Wahlberg, a teen at the time, was convicted as an adult of two counts of assault and battery with a dangerous weapon and marijuana possession. He was also charged with criminal contempt for violating the prior civil rights injunction that he and two friends were issued in 1986 after throwing rocks at a group of mostly black 4th graders on a beach. The civil rights injunction was a warning that if the teens committed another hate crime, they would be sent to jail.
For the 1988 attacks, he served 45 days of a three-month sentence and in 2015, he asked for a pardon for the crimes.
Kristyn Atwood, one of the children involved in the 1986 attack on the beach, told CBS News in 2015 that the actor should not be pardoned for the 1988 attack on Lam and Trinh. “It was a hate crime and that’s exactly what should be on his record forever,” said Atwood, who says she still has a scar from being hit by a rock.
Wahlberg’s pardon application was also opposed by other activists and Judith Beals, a former Massachusetts assistant attorney general, told the AP Wahlberg didn’t acknowledge the racial element of his crimes when filing for the pardon, therefore it should not be accepted.

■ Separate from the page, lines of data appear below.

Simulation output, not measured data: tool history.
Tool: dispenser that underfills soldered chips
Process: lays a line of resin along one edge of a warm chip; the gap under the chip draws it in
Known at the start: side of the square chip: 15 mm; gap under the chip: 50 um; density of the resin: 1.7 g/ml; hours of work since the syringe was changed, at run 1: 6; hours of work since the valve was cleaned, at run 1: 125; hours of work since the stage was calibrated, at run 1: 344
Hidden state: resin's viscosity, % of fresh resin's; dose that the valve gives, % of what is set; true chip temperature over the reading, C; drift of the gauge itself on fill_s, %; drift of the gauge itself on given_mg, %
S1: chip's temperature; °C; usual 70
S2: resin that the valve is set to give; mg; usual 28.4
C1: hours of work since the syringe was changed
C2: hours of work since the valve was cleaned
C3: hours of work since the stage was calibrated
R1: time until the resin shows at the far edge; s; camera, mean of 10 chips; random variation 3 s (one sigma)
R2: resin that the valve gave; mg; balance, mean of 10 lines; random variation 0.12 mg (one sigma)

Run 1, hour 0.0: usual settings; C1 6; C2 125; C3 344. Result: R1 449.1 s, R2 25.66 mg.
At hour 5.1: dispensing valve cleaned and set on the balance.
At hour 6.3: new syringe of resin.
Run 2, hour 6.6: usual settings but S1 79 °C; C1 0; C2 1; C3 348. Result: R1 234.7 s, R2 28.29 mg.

Wahlberg ended up dropping the pardon request in 2016, according to CBS Boston. He told The Wrap that he apologized in person to a victim of the 1988 crime and didn’t need the pardon. “I spent 28 years righting the wrong. I didn’t need a piece of paper to acknowledge it. I was kind of pushed into doing it, I certainly didn’t need to or want to relive that stuff over again,” Wahlberg told the publication.